The cheerful and willing obedience which flows from an affectionate heart is the only service acceptable to him whose name is love and whose law is the law of liberty. And can this be without joy? What draws the affection of the heart? Something amiable, something which pleases and produces delight. So, joy is at the very spring of love and alacrity and without joy there is nothing graceful, or noble, or free in action.

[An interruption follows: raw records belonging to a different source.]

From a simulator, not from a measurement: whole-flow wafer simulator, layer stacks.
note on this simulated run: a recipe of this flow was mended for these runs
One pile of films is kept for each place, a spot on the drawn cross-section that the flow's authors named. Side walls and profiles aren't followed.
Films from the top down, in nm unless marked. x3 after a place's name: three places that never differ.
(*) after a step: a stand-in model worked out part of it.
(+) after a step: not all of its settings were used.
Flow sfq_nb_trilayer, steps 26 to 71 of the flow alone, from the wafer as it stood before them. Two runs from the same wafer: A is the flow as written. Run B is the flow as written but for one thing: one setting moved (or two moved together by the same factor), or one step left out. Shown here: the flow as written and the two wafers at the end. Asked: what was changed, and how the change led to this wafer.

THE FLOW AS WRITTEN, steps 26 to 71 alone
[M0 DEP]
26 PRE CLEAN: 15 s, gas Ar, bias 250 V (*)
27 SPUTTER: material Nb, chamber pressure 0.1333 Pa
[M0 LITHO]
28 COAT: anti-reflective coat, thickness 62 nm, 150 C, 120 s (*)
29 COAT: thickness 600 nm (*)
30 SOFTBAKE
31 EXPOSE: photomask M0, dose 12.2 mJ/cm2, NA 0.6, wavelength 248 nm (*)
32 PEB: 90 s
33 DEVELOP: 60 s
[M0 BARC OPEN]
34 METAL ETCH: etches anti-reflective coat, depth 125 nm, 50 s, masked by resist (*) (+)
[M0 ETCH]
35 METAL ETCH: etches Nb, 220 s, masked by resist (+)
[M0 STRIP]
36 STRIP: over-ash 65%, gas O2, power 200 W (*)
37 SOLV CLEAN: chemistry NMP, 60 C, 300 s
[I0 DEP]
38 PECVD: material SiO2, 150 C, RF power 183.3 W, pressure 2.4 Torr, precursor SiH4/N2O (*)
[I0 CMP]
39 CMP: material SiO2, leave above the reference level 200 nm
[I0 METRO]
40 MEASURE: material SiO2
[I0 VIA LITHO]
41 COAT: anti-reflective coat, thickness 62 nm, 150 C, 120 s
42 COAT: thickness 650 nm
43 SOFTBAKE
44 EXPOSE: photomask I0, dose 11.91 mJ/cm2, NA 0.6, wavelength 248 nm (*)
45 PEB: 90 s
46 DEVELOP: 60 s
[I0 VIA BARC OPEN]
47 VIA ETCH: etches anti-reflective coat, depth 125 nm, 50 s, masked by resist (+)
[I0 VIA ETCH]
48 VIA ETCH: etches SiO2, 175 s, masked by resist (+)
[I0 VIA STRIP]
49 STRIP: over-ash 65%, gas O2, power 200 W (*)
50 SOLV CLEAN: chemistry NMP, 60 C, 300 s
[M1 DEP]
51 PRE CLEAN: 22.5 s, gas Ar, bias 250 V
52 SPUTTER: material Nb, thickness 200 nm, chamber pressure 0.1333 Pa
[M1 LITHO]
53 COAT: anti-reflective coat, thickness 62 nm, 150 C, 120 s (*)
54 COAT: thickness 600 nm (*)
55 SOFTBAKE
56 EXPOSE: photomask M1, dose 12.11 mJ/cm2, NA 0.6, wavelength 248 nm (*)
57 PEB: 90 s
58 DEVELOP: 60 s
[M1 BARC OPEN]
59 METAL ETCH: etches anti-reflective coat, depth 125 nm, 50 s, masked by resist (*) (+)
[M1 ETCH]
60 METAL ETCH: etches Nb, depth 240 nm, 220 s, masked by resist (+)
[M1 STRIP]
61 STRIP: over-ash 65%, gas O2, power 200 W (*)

Do we wish, then, to perform fully the duties belonging to our various relations? Then joy must be infused into the circumstances of those relations. But how is this to be done? Who can command the gifts of fortune or nature? Who can stay the approach of sickness or death? Aye, and what are we to do for the other world? Will the joy of these temporary relations, supposing that we obtain it, carry us forward in healthy and cheerful action through another state of being? Let us be wise in this inquiry and beware of wasting our time and our strength in vain attempts. Joy, infused into the circumstances of any passing relation, perishes when that relation perishes. But there is a permanent relation, and it also is the root from which all other relations grow. Oh, how desirable to have joy infused here that it might, like living sap, circulate through the whole tree of human relations and bring forth much fruit on every branch! And praised be our God who hath shed forth joy abundantly on the circumstances of this relation, even joy unutterable and full of glory. He hath drawn aside the veil and hath let in upon us the light of his own eternal blessedness. He hath done more. He hath said, “Come up hither.” He hath changed our scene and our circumstances from earth to heaven—he hath given us a place in the upper sanctuary—he hath surrounded us with the privileges of his children—he hath joined us to the general assembly and church of the first born whose names fill the bright and happy rolls of heaven, yea he hath united us to himself.

But it may be said, “Are the circumstances of this high relation contained in a revelation made to sinners in general or to certain individuals in particular for surely there are but few who seem to be happy with God?” The revelation is to sinners in general, but the things contained in it are the circumstances of those only who believe in it. You do not command the circumstances of a blind man when you surround him with visible objects. They are not his circumstances for they do not come in contact with his thought or feeling. In like manner, the blessings of the gospel are not the circumstances of a man who does not believe the gospel—for they do not come in contact with his thought or feeling. No man can rejoice in that which he does not believe, and it is by peace and joy in believing that the character is purified and sanctified and made meet for the inheritance of the saints in light.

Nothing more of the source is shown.